Who Let the Kinks In?
After four years on the other side of the Atlantic, the Kinks have returned to America. Despite their absence from live here, the British group has built up a following who appreciate leader Ray Davies' brilliant satiric lyrics.
"It wasn't that we didn't want to come back," said Ray Davies. "We weren't allowed to come back. There were permit problems. We did want to come back a few months after the last tour.
Ray didn't want to discuss what the problems were. It wasn't because of drugs. In England the Kinks are known as hard drinking bunch. At one press reception they were seen chasing a journalist down Fifth Street after they had gotten into a fight with him at a press reception. The Kinks maintained their reputation of boozing and brawling.
British pop music observers say that Ray and his brother Dave often fought on stage. Their angry antics during the first U.S. tour got them in hot water with the American Federation of Musicians who then barred them from further appearances here until the Kinks apologized.

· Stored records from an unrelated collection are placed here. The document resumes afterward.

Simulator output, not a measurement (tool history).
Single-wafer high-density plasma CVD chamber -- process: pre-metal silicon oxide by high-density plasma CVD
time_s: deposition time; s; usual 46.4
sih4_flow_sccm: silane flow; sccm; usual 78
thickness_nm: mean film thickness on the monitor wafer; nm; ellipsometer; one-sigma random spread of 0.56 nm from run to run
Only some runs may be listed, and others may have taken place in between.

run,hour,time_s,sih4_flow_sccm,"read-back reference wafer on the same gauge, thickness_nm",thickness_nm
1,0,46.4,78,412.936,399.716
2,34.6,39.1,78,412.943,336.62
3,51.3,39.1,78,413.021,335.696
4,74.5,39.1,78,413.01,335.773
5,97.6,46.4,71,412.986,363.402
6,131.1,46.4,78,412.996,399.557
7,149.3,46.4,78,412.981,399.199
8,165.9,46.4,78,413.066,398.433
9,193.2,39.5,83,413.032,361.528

Ted Dreber, assistant to the President of the American Federation of Musicians, could not find any reference to the Kinks on file. But he did say that, in general, the Anglo-American musician's reciprocity agreement allows either union to withhold permits for a group if they behave badly on stage or fail to show for scheduled performances without good reason.
Davies said: "I'd like to tell you about what happened but there are some things I don't want to talk about. It's very difficult and we're lucky to come back.
If Davies does have a nasty temper, it doesn't show during interviews. No show biz temperament. He sits quietly over his beer, shifting awkwardly like a boy afraid he'll say the wrong thing on his first date. While performing, he exhibits more ease, more cool.
"I think I'm the same on stage and off stage," Ray said. "I'm probably more at home on stage. I don't know why I should feel that way. You are limited on stage. You say one line and it's got to be right. Off stage there's more freedom, but it's really the same. It's all a stage."
When Ray talks, you wonder if he isn't saving all his wit and incisiveness for his songs. Like "Dedicated Follower of Fashion," Ray said. "It wasn't a person I was writing about, but a particular group of people, like the trendies. The ting that annoyed me is that they're not the only people like that. Everybody does things because other people do them, whether they think it's right or not. It's as broad a thing as that. Although it is good to use a thing like that about the clothes to hang the idea on."
Like other groups, the Kinks began by playing other people's songs. Then Ray began writing. "The first stuff I did for the group because people were trying to manufacture us into things," he said. "I thought if I was going to do other people's rubbish, I might as well do my own."
As he put it: "If I wanted to say something and got really worked up about it, people would laugh. They take the piss out of anyone who gets intense. If you can be smart and funny about it, somehow they listen to you and don't really argue. Then you put your point of view over with a certain amount of wit."
"I'm not very witty at all. I feel intensely about a lot of things but it might come out in a funny sounding way. If you can make a funny song and then have one very hard line, you reach people. That's just a construction thing."
Arthur, the Kink's latest album, is actually the score for a musical play Davies and Julian Temple wrote for European television. Said Ray: "All of the songs are connected and part of the story. At the same time we tried to make the album stand up on its own without the music."
Now Ray is working on a screenplay for a film and says several people in Britain are interested in producing it. He thinks that rock music definitely has a place in film or in theater. "You've got to find something that your audience can relate to," he said. "Like when they used Simon and Garfunkel's music for The Graduate rather than a complicated score. That's a step in the right direction."